Categories
album recording

The Making of “We Are the East”

So…I went rather quiet for the past month. (Had to find a new day job, couldn’t be helped. Happily, it didn’t take long, but it required some focus.) Now it’s time to get ready for Pennsic, and as Jessa and I race to do that, I wanted to take a moment and reflect on Sing for the East in a little more depth.

My Laurel, Mistress Zsof, has invited me to do more in-depth blogs about what I am learning as I continue to explore bardic. I realize that the sorts of entries she is talking about are usually more A&S focused (meaning, on period and period-inspired works, like “I asked of thee a boon”). At the moment, though, my most recent project was an album, and my entry on that collection was an original kingdom anthem. I learned a great deal putting the track for “We Are the East” together, and applied a number of lessons I learned about music recording and production from my solo album Hidden Gold.

Knowing my role as co-producer on Sing for the East would be primarily organizational and big-picture (assembling the creative team, coordinating, setting and managing milestones, promotion), I had the freedom to put my creative focus into recording and producing one song for a full year. That was, as I’d hoped, plenty of time to do something really ambitious with it, and get the music production to a standard beyond what I’d been able to achieve with my first effort. It would also give me enough time to get some different sounds into the track by working with new artists (or availing myself of different talents from artists I’d worked with before).

The first new artist I realized I wanted for the recording of “We Are the East” came out of nowhere, the day I was set to debut the piece at K&Q Bardic Champions. Duchess (then Queen) Caoilfhionn opened the day with a surprise, by singing her own original song, “You Carry My Heart into War (from a queen to her army)”. I was just floored–like far too many people, I had no idea she sang. But her voice was warm, clear, and vibrantly beautiful. She sang with feeling, with presence, and more polish than I think even she realized. I was captivated. (The song itself was a wonderful piece of writing, and I’m hoping at some future date to produce it for her.) By the end of the day, when “We Are the East” had won the favor of my Queen, my King, and the assembled populace, I knew the piece needed to be recorded as a duet, and I was going to have to ask her to sing it with me. Certainly, I wanted to shine a light on her too-seldom-heard talent…but strictly from my own perspective, her voice would be an incredible boon to the song.

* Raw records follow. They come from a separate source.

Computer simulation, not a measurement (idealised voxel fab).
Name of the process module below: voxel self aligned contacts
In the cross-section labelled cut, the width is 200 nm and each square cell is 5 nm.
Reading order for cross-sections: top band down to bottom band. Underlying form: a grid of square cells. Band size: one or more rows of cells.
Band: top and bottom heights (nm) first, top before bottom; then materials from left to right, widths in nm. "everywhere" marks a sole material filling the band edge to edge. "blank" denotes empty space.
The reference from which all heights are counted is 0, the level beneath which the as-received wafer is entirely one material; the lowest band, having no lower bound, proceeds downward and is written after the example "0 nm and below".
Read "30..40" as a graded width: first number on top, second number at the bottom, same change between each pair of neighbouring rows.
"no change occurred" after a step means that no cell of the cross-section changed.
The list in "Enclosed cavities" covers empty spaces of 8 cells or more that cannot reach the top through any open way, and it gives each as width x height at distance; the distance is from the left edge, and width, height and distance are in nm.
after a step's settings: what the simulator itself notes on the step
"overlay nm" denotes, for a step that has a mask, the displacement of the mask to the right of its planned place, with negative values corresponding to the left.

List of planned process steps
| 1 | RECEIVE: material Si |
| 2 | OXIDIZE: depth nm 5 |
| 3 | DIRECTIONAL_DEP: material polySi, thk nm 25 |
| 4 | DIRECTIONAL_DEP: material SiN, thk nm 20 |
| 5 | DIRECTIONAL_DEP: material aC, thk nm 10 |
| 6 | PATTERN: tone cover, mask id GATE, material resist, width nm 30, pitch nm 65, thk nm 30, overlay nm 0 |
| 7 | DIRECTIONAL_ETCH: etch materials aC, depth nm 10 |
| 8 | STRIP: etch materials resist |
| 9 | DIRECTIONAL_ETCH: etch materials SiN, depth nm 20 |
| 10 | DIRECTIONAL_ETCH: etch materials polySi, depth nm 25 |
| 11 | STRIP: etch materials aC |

The second new artist was Neil Fein. Neil is a friend from high school, who served as mastering engineer for Hidden Gold. He learned one of my songs on guitar, and performed it with me at a friend’s open mic, and I was intrigued by his playing style. He is good at playing loosely but lyrically, and as I planned out what I wanted the recording to sound like, I found myself thinking of the instrumental version of “Storybook Love” from the film of The Princess Bride (below is a very good cover of the song):

img_2213I did my first recording session with Neil, and asked him to improvise on classical guitar, hoping to capture this sort of ripples-in-a-stream sweetness to run through the track. He nailed it, which helped set the tone for the song. This became our lodestone for the rest of the tracks. (I also used a light acoustic line he recorded for the first half of the first verse.)

Ultimately, I realized I was going to want a full-length instrumental introduction, which I hadn’t really done before (I’m always nervous that a long intro risks losing the listener’s interest, and my songs often run long by modern pop standards). I would need precision on the melody for the intro, as well as the reprise that would close out the song.

Sing for the East - Kunakiv2-04

I also found myself contemplating the cover I had commissioned from Katrusha Skomorokh, in which I wanted to be portrayed playing my lute. Yes, I had started playing lute pieces at events (starting with K&Q), but I had never had the guts to play an instrument on one of my own recordings. If I was going to appear on the cover playing an instrument, shouldn’t I actually play one on the album? I mean, I had a year to work out the melody, and I knew how to record takes and composite them together into a clean track. So my third “new artist” became me, on classical guitar, for the opening and closing of the song. (Full disclosure, though: the last note that twists in the intro is Neil. I don’t have that level of technique.)

To my delight, Caoilfhionn was excited to accept my invitation to sing the song with me. I worked out a full contralto harmony part for her, with the assistance of my good friend Isolde de Lengadoc, who recorded scratch vocals for Caoilfhionn to listen to. (Isolde performed the same service later for “I asked of thee a boon”; she’s an invaluable partner that way. I also have to give her credit for introducing the tiny counterpoint during the final reprise of the chorus–“We are all / we’re family, for we are the East”. Totally her idea, and it works really nicely.) Caoilfhionn learned the part well enough to perform it with me at my concert last Pennsic, but she was eager to do a definitive recording and lay down the part note-for-note.

img_2394Recording Caoilfhionn’s vocals (and my own) challenged me to apply lessons I had learned from Hidden Gold. A rookie mistake I made frequently during those recording sessions was over-miking, thinking that the bigger the waveform I had to work with, the more detailed and higher-quality the sound would be. I’m not talking about “clipping”, where the vocals are so loud that they get scratchy and unusable because the recording doesn’t have capacity to capture them. That’s pretty easy to avoid with proper level-setting. But I had had a tendency to mike my vocals (and sometimes my instruments) too close up, which resulted in sounds that were sometimes too rich, too bright, or a little distorted. For vocals, it also meant a lot of hissing sibilants that I find unpleasant to listen to. These problems can be covered over a bit in post-production, but you will always get better results starting from the best quality in your base recording. Working with Caoilfhionn, I was mindful to set the microphone at the right distance, and we worked over a couple of sessions on how to find the right balance of precision and emotional expression. By the end, I was confident that her vocals in particular were going to sound fantastic, and that our voices blended really well as a duet.

img_2412Now I needed to bring in my veteran instrumentalists to fill out the song. Dave Lambert provided the terrific rhythm guitar that I’d come to count on, as well as a nice harmony for my classical guitar on the intro and ending. Arden added strings and percussion, supplying the warmth and heartbeat at which he excels. He also agreed with my idea of adding a full vocal chorus, and suggested that it should just be for the final reprise of the chorus, and then drop out for the last line so Caoilfhionn’s and my harmony could hold the ending. Spot on advice.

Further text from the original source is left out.